Furthermore, when one is able to see the effects of grade inflation on a student’s ability to obtain a job, some wonder if issue will ever be resolved. Sita Slavov explores how to approach this problem and if there will ever be a reversed trend where grades are not considered to be inflating. Slavov has her PhD from Stanford and she currently teaches at George Mason University. She has an impressive resume and has conducted research in various fields including education, politics and economics. Slavov asserts that one solution to this problem would be for esteemed and influential colleges, such as Harvard, to exercise leadership by making a stance against grade inflation (3). Harvard, Yale, Cornell or any other prestigious college in the United States could reevaluate how students are graded so every average could represent how excellent or poorly a student achieved in college. Smaller institutions would most likely aspire to assess themselves to determine whether or not grades are inflated. If schools continue to grade with an inflated status, another solution could be to get rid of grades totally. Professors could exercise a pass/fail option because as it stands, students affected by inflation receive similar grades. This would relieve the stress of applying to graduate school. Qualified students could be considered and could explain their undergraduate experiences in an interview to determine their acceptance or rejection into a school, much like the experience of getting a job where grades are not overly noted.
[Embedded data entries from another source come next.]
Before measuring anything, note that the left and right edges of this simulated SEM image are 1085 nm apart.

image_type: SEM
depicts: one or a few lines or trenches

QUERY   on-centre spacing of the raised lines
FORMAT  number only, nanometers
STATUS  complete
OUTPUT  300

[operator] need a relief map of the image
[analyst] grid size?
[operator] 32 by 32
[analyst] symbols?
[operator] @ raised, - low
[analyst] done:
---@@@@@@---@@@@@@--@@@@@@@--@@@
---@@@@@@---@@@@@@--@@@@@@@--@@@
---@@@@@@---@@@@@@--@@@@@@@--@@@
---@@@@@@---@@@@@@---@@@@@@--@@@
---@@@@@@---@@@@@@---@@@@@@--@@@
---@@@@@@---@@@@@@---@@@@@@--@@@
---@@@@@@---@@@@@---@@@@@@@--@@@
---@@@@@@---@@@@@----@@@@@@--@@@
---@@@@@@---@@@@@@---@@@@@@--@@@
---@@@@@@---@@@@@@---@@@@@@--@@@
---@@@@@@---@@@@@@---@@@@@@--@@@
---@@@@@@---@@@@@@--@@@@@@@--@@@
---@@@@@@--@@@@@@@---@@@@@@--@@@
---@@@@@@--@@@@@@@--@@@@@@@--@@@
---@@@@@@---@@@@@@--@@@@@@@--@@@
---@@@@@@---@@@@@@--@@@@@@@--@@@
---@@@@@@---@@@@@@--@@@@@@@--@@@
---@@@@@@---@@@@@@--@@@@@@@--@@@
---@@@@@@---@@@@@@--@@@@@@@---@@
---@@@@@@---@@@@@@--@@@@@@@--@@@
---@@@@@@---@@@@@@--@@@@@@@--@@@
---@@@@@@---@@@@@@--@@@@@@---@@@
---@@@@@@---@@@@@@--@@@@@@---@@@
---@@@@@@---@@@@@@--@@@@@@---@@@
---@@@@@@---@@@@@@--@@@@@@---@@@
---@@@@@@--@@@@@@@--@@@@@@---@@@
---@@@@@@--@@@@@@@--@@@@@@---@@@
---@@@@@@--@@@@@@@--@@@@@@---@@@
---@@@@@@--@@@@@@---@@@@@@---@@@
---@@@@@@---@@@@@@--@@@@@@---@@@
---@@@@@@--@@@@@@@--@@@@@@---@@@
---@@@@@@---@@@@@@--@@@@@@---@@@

Grade inflation is a problem that questions the usefulness of having grades to begin. If all students, both excelled and normal, receive the same grade, one will notice that it is extremely difficult to determine who has mastered a subject or who is a more qualified candidate for a job. Many undeserving students get A’s for what used to be B’s. This, over time, has proven the grading system in colleges across the United States to be ineffective. Due to the flawed system and small increase of grades over time, it has become normalized for students to expect A’s and for them to question their professors when they receive otherwise. A reevaluation of how grades are distributed in America is necessary if the quality of one’s grade ever wants to be taken seriously.